There have been a lot of changes across campus already this semester, and so we sat down with President Roger Casey to see what students, faculty and staff can look forward to in the upcoming semester and year.
When asked about rankings, President Casey spoke to the problems with such systems.
In regards to US News and World Report’s ranking, he was quick to note that that McDaniel was stagnated, due to the refusal of the Annapolis group, the elite liberal arts colleges group of which McDaniel is a member, to turn in their peer review surveys, which serve as 25% of the total score. He also stated that recent Department of Education rankings, though they had actually been kind to McDaniel, had drawn the ire of many college presidents by combining state and private college tuition statistics
He instead suggested students looking for a rating should consult the Money Magazine, “Bang-For-Your-Buck,” ratings, which he felt represented McDaniel in a more positive manner. In regards to what may be the college’s most notable rating, Casey said his final dream for McDaniel is that “I’d really like to be the number one tailgating school in the country.”

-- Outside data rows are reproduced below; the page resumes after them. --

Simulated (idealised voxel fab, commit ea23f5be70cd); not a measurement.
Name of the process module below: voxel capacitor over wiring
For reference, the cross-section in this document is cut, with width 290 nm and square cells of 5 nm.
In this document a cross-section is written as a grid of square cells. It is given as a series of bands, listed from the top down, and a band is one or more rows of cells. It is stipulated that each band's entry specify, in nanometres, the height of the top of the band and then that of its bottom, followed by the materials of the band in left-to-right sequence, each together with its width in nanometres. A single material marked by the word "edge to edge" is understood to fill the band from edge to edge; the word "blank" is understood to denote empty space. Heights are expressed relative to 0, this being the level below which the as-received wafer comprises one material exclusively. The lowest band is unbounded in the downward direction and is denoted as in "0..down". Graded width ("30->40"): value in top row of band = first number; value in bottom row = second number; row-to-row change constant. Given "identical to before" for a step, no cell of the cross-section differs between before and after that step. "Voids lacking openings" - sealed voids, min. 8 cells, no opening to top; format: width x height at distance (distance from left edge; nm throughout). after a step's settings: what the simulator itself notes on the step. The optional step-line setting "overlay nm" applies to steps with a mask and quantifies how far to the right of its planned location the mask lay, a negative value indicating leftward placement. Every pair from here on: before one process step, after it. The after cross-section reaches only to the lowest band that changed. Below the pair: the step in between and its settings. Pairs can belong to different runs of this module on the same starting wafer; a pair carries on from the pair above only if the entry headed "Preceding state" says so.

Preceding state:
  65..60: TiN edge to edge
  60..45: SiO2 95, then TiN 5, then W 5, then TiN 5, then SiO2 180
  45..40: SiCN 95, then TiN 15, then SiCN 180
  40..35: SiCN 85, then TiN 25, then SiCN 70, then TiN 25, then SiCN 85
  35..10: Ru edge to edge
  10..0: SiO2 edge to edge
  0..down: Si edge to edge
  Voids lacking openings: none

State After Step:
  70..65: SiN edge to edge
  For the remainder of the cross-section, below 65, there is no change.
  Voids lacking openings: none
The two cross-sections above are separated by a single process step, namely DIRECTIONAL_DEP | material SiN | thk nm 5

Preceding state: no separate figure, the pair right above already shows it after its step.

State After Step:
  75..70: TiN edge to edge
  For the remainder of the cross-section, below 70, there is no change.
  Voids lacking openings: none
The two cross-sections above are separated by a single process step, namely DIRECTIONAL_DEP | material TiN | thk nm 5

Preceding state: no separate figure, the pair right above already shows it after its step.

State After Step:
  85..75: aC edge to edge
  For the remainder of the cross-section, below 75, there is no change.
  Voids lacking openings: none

Casey also spoke to changes in the Honors Program as put in place by Dr. Upton. He was quick to praise the honors students of McDaniel, stating that, in his opinion, “the best students who are going to McDaniel can play in the same ballpark as the same students that are going to Harvard.”
The focus, according to Casey, is on giving students in the honors program and beyond the support structures to allow them to compete with students from across the country, and to move on to both high-level graduate schools and national fellowship programs such as Fulbright and Rhodes. He said this includes potentially developing for-credit courses to help students apply for graduate schools, prepare for tests such as the LSAT and apply for fellowships.
Casey also confirmed that a design plan was in place for two more North Village style residences; these residences would be similar to those in place at the present, but would be three stories as opposed to two. He was quick to note though that the project was still in the early stages of cost analysis. Renovations on McDaniel Hall are also on the horizon once funds become available, along with a potential expansion of the Decker student center, and renovation of the McDaniel and Harrison Houses.
In regards to Campus Safety’s recent changes, Casey spoke positively about the new leadership of Director Hamrick, and stated that the changes made in response to incidents last year had statistically made the campus much safer. He also noted that the move to Pennsylvania Avenue was a smart and helpful change, but is being delayed due to negotiations with the City of Westminster regarding running cables under the street.
“I’m really optimistic about things that have improved in that area [campus safety] and I hope that students are feeling good about it as well,” said the President.
Lastly, Casey noted that over the summer there had been meetings with a strategic planning group to forge a plan for the future of McDaniel.
“At the core of what we think is important is that McDaniel have what we are calling a Commitment. That we have a commitment with our students that if you come to this college to get an education, we will do everything we can to ensure that you get X, Y, and Z. We don’t want a credibility gap between what we say and what students experience here.”
He stated that the school is looking to offer higher levels of mentoring, expanded access to experiential learning opportunities such as study abroad, internships and service opportunities. Likewise, he mentioned that financial feasibility is still a top priority, along with technological advancement for the campus.
Time will tell how these changes will pan out.